[
https://issues.apache.org/jira/browse/HIVE-17580?page=com.atlassian.jira.plugin.system.issuetabpanels:comment-tabpanel&focusedCommentId=16314309#comment-16314309
]
ASF GitHub Bot commented on HIVE-17580:
---------------------------------------
GitHub user vihangk1 opened a pull request:
https://github.com/apache/hive/pull/287
HIVE-17580 : Remove standalone-metastore's dependency with serdes
Removing the dependency on serdes for the metastore requires a series of
changes. I have created multiple commits which hopefully would be easier to
review. Each major commit has a descriptive commit message to give a high level
idea of what the change is doing. There are still some bits which need to be
completed but it would be good to a review.
Overview of all the changes done:
1. Creates a new module called serde-api under storage-api like discussed.
Although I think we can keep it separate as well.
2. Moved List, Map, Struct, Constant, Primitive, Union ObjectInspectors to
serde-api
3. Moved PrimitiveTypeInfo, PrimitiveTypeEntry and TypeInfo to serde-api.
4. Moved TypeInfoParser, TypeInfoFactory to serde-api
5. Added a new class which reading avro storage schema by copying the code
from AvroSerde and AvroSerdeUtils. The parsing is done such that String value
is first converted into TypeInfos and then into FieldSchemas bypassing the need
for ObjectInspectors. In theory we could get rid of TypeInfos as well but that
path was getting too difficult with lot of duplicate code between Hive and
metastore.
6. Introduces a default storage schema reader. I noticed that most of the
serdes use the same logic to parse the metadata information. This code should
be refactored to a common place instead of having many copies (one in
standalone hms and another set in multiple serdes)
7. Moved HiveChar, HiveVarchar, HiveCharWritable, HiveVarcharWritable to
storage-api. I noticed that HiveDecimal is already in storage-api. It probably
makes sense to move the other primitive types (timestamp, interval etc)to
storage-api as well but it requires storage-api to be upgraded to Java 8.

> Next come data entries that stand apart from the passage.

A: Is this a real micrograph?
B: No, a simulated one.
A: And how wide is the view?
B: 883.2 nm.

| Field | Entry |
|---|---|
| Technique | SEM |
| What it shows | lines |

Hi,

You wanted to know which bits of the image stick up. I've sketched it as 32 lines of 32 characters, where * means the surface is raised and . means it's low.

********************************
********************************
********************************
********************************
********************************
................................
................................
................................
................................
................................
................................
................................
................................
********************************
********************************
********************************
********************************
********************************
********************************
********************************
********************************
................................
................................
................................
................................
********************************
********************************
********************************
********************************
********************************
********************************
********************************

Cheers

8. Adds a basic test for the schema reader. I plan to add more tests as
this code is reviewed.
You can merge this pull request into a Git repository by running:
$ git pull https://github.com/vihangk1/hive vihangk1_HIVE-17580
Alternatively you can review and apply these changes as the patch at:
https://github.com/apache/hive/pull/287.patch
To close this pull request, make a commit to your master/trunk branch
with (at least) the following in the commit message:
This closes #287
----
commit bbfb7dc44904db74a840167c02b07f50a6010b69
Author: Vihang Karajgaonkar <vihang@...>
Date: 2017-11-09T00:52:39Z
HIVE-17580 : Remove dependency of get_fields_with_environment_context API
to serde
commit d54879845eff10c19bc17bda9e09dda16f6fa295
Author: Vihang Karajgaonkar <vihang@...>
Date: 2017-11-29T00:54:23Z
Moved List, Map, Struct OI to storage-api
commit a12d6c7ba3de598c6b6f75da1bd4efcac43036b1
Author: Vihang Karajgaonkar <vihang@...>
Date: 2017-11-29T04:19:39Z
Moved ConstantObjectInspector PrimitiveObjectInspector and
UnionObjectInspector
commit 13fb832fc2d51958e75d5e609f6781f87449aed8
Author: Vihang Karajgaonkar <vihang@...>
Date: 2017-12-28T01:25:59Z
Moved PrimitiveTypeInfo to serde-api
In order to move PrimitiveTypeInfo we need to move the PrimitiveTypeEntry
as well.
PrimitiveTypeEntry depends on PrimitiveObjectInspectorUtils which cannot be
pulled
into serde-api. Hence the static final maps are moved to PrimitiveEntry and
we provide
static access methods to these maps along with the register method to add
the key
value pairs in the maps
commit 9cbc789fd3f4ced7ce66a7313c451b75a154976f
Author: Vihang Karajgaonkar <vihang@...>
Date: 2017-12-28T20:51:39Z
Moved the other TypeInfos to serde-api
In order to move the other TypeInfo classes to serde-api we need to move
the serdeConstants.java
as well. This is a thrift generated class. This commit copies the
serde.thrift instead of moving.
The only reason I did not move it is in case of backwards compatibility
reasons (in case someone is using the thrift file location to do something).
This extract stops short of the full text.